10 days later. and I'm still floundering .. urgh. I'm not blaming AFS .. but perhaps If I understood how the cookies were being set it wold help. Sorry if this is in the wrong place.

I'm thinking that I'm messing up with

https://github.com/jaredhanson/passport-twitter/issues/12#issuecomment-25642483

If there is no cookie sent during the callback request, that is going to cause the problem (because, naturally, that is where the request token is expected to be when using cookie sessions). Effectively, you're getting a "new" session, which has no knowledge of previously stored values.

Is your callback going to the same domain? Is it using the same protocol? Same port?

I've been working at the domain angle ...experimenting many ways at AWS and with middlware to strip the www ... I'm not sure about the same port

Also, I'm uncertain about how JWT gets involved........

And of course, I am most perplexed that it works on my dev machine not my production environment...but perhaps having the port in localhost:9000 has a sideeffect of keeping cookies uniform ? (sorry if I'm misusing terms.. this is new to me)

Awk34 commented 8 years ago

Have you done a full grep for your old app name and made sure you replaced all instances?

Stack Overflow might be a better place to ask if it's not specific to this generator

Koslun commented 8 years ago

Might be a bit late, but did you have any real reason to change your app name? Think it's more likely that changing your app name screwed things up than your domain. Your domain should be pretty separate from the project to begin with. If possible maybe reverse that change and try to just first make your domain name change work?

And of course, I am most perplexed that it works on my dev machine not my production environment...but perhaps having the port in localhost:9000 has a sideeffect of keeping cookies uniform ? (sorry if I'm misusing terms.. this is new to me)

Not sure what you mean but cookies should not be affected by the port change itself. The client application in particular does however change a great deal from development to production environment flags.

I am wondering however if you have verified that you can run the code with the production flag on your dev machine. Only really need to tweak it so that you have the appropriate data for the production version of your database.

Would be good to know the version of your node and npm on both your production and dev machines along with the generator you used to generate your project (check .yo-rc.json in the root of your project folder).

Tom2277 commented 8 years ago

Hey Koslun. : )

If I run the app locally using grunt serve:dist that runs it in production right? Doing that the app including the oauth-strategies work fine locally in production(it gives a boot up message saying it is in production)

Name: I will give it a shot to go through and change the name back. On the production server, I did reinstall node and all the modules completely from scratch twice to see if that helped. LOL I probably wouldn't change the name again but it seemed too similar to someone else's commercial trade name.

I am running nodejs - 4.4.3 /npm 2.15.1 in production with nodejs - 4.2.2 / npm 3.4.0 local . (wow , odd that it wouldn't directly install a newer update to npm on my EC2 server?)

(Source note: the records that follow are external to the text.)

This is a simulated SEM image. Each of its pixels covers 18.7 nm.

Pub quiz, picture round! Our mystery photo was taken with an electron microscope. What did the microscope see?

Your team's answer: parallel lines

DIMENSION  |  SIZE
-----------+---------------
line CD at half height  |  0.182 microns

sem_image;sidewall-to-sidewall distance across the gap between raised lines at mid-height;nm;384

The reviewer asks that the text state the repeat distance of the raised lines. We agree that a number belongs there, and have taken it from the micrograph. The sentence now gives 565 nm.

The package.json file is of course the same on both machines and the node module versions are identical in a primary way although a number of them loaded slightly more recent versions of the dependencies.

The .yo-rc.json does not show any generator version. I initially generated the project at the end of November 2015.

Thanks for any and all ideas. I 've tried quiet a few things.. most of them 5 times a piece haha.

Today I tried using the passport-google-oauth strategy and I had the same experience that it worked on the local development machine but did not work when pushed to production.

Everything else other than the oauth is working fine on production fwiw.. and like I said the local strategy works both on the live aws server as well as on my mac.

Again I'm really grateful for all I've learned from the generator on top of the ease of it's use.

Koslun commented 8 years ago

The .yo-rc.json does not show any generator version. I initially generated the project at the end of November 2015.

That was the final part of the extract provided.